The nameplate power rating of a PV module is determined under standard test conditions (STC): insolation of 1,000 watts per square meter and a 25°C (77°F) cell temperature. Unfortunately, these conditions are not typical of real-world situations. For instance, on sunny days the actual temperature of a cell in a module can be 25°C to 40°C above the ambient temperature, raising the operating temperature well above that at which the module was tested for rating purposes.
As the temperature of a PV cell increases, voltage decreases—this is known as the temperature coefficient. Module current (Isc) actually increases as the temperature rises, but not as fast as the voltage decreases, which means that a module’s output will normally be less than its rated power. The overall effect of temperature may be published as the coefficient of maximum power (Pmax or Pmp) of the module. For example:
- Module rating, STC = 180 W
- Temperature coefficient, Voc = -0.346%/°C
- Temperature coefficient, Isc = +0.057%/°C
- Temperature coefficient, Pmax = -0.478%/°C
In this case, for each degree Celsius that the cell temperature rises above 25°C, the module output (Pmax) will decrease by almost half a percent. A cell temperature of 45°C (113°F—not an uncommon operating condition) would mean a 9.6% loss of power:
(Cell temperature – STC temperature) x temperature coefficient Pmax = Adjusted power at operating temperature
(45°C - 25°C) x -0.478%/°C = -9.56%
180 W x -0.0956 = -17.2 W
180 W – 17.2 W = 162.8 W at 45°C cell temperature
In cold, sunny conditions with cell temperatures below 25°C, power increases proportionally. However, “less than labeled” output is normally the case with PV modules. For more realistic ratings, the www.gosolarcalifornia.org Web site lists module PTC ratings. Based on different test conditions—a 20°C ambient (rather than cell) temperature—PTC ratings typically run 10% to 20% less than the STC ratings for the same module.
Leaving an air space between the roof surface and mounted modules allows for airflow to keep operating temperatures as low as possible. Four inches of space is the minimum, though sometimes aesthetics trumps performance. Adding a space between rows of modules can have a similar effect (and also allow easier access).
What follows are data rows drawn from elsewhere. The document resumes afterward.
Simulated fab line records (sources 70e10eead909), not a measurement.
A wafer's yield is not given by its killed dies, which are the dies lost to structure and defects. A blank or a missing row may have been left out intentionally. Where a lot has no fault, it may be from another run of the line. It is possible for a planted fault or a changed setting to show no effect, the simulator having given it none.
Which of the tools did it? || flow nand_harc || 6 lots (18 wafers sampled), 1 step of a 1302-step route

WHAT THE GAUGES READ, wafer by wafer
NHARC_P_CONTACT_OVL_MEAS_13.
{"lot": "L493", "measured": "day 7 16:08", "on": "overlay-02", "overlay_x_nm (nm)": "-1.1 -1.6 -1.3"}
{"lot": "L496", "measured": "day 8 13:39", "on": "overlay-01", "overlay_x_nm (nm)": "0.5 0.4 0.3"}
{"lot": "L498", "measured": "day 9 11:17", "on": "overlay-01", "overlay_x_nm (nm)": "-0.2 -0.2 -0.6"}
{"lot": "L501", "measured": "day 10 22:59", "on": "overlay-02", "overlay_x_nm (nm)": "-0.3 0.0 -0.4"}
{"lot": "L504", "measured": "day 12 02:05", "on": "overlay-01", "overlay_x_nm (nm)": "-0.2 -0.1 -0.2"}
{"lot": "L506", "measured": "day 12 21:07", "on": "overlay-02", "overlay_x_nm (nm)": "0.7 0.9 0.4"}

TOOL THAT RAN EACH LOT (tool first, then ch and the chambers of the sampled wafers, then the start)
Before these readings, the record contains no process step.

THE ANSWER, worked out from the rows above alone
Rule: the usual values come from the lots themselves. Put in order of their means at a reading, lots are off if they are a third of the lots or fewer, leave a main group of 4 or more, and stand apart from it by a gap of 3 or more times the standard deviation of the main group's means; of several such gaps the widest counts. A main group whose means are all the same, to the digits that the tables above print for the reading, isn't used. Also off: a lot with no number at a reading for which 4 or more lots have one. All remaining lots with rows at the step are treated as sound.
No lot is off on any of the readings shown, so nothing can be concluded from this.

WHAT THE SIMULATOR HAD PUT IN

Pole- and ground-mounted arrays typically operate at cooler temperatures compared to roof-mounted systems, and usually offer the ability to match the ideal angle and orientation. However, even though a few more kWh can be wrung from a ground- or pole-mounted system, increased rack and labor costs mean that the cost per kWh is likely to be higher than a roof-mounted system.